← Back to homepage

Building a Decision Tree for classification with Python and Scikit-learn

January 23, 2022 by Chris

Although we hear a lot about deep learning these days, there is a wide variety of other machine learning techniques that can still be very useful. Decision tree learning is one of them. By recursively partitioning your feature space into segments that group common elements yielding a class outcome together, it becomes possible to build predictive models for both classification and regression.

In today's tutorial, you will learn to build a decision tree for classification. You will do so using Python and one of the key machine learning libraries for the Python ecosystem, Scikit-learn. After reading it, you will understand...

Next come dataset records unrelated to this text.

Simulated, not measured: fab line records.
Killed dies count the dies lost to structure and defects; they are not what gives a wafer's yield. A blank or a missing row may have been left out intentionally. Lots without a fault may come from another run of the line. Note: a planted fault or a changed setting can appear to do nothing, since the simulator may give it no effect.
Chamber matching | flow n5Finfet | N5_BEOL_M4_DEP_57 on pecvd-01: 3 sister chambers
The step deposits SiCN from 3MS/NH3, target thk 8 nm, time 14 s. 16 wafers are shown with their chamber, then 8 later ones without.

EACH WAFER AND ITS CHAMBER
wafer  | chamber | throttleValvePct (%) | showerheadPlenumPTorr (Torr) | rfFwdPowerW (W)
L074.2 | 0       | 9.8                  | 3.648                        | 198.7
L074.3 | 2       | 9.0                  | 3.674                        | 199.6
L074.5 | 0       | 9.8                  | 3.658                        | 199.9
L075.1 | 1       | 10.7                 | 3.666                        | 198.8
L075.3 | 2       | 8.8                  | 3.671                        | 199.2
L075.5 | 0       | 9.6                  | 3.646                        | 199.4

Are you ready? Let's take a look! 😎

What are decision trees?

Suppose that you have a dataset that describes wines in many columns, and the wine variety in the last column.

These independent variables can be used to build a predictive model that, given some new inputs, tells us whether a specific measurement comes from a wine of variety one, two or three, ...

As you already know, there are many techniques for building predictive models. Deep neural networks are very popular these days, but there are also approaches that are a bit more classic - but not necessarily wrong.

Decision trees are one such technique. They essentially work by breaking down the decision-making process into many smaller questions. In the wine scenario, as an example, you know that wines can be separated by color. This distinguishes between wine varieties that make white wine and varieties that make red wine. There are more such questions that can be asked: what is the alcohol content? What is the magnesium content? And so forth.

An example of a decision tree. Each variety (there are three) represents a different color - orange, green and purple. Both color and color intensity point towards an estimated class given a sub question stage. For example, the first question points towards class 2, the path of which gets stronger over time. Still, it is possible to end up with both class 1 and class 3 - by simply taking the other path or diverting down the road.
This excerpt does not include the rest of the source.